The sexual life of many couple is stale, boring and incompatible. Many couples don’t have that exciting sex life, and it’s not down to lack of trying, but being unaware of certain things that should be done.
The sex life of many partners die over time, but a 2016 research has found that there are ways that couples can sustain–or relight their passion.
In a study published in the Journal of Personality and Social Psychology, Gurit Birnbaum and co-author Harry Reis, professor of psychology at the University of Rochester, report that responsiveness outside of the bedroom is a good tool to keeping your sex life exciting.
As part of the study, the researchers conducted three experiments, one of which consisted of 100 couples who kept a diary for six weeks. Both partners reported on their own level of sexual desire each day as well as their perceptions of their partner’s responsiveness. They also reported their own levels of feeling special and perceptions of their partner’s mate value.
The results indicated that when men and women perceive their partners as responsive, they feel special and think of their partner as a valuable mate, which boosted sexual desirability.
“Our research shows that partners who are responsive to each other outside the bedroom are able to maintain their sexual desire,” says Gurit Birnbaum, psychology professor at the Interdisciplinary Center (IDC) in Herzliya, Israel. Birnbaum and her coauthors also found that women’s desire is more strongly affected by their partner’s responsiveness than men’s desire–although men report a boost, as well.

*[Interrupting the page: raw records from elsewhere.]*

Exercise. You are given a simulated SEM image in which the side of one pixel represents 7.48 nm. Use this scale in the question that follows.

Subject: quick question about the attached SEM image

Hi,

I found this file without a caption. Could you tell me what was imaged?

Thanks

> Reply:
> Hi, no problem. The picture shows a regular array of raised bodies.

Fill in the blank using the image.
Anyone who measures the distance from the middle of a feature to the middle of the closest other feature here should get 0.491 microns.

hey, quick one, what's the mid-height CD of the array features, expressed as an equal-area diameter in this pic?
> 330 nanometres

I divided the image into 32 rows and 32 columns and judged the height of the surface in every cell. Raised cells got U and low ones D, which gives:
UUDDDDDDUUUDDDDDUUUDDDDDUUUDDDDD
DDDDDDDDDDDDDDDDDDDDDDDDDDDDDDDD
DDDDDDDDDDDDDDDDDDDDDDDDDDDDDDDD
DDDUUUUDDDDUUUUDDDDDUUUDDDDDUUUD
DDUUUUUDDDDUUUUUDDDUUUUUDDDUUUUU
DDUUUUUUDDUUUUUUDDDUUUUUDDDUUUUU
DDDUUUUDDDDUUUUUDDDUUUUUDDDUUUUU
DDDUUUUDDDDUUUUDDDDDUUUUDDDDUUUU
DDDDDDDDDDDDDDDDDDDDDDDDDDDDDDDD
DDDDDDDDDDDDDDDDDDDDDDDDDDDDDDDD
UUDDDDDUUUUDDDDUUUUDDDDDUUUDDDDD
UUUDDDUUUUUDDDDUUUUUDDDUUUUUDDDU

“Responsiveness–which is a type of intimacy–is so important in a relationship because it signals that one is really concerned with the welfare of the other, but in a way that is truly open and informed about what the other cares about and wants,” says Birnbaum.
Responsive partners are willing to invest resources in the relationship, and show understanding at a deep level. They make the relationship feel special–that their relationship is unique–which is, at least in Western societies, what people seek from their romantic relationships.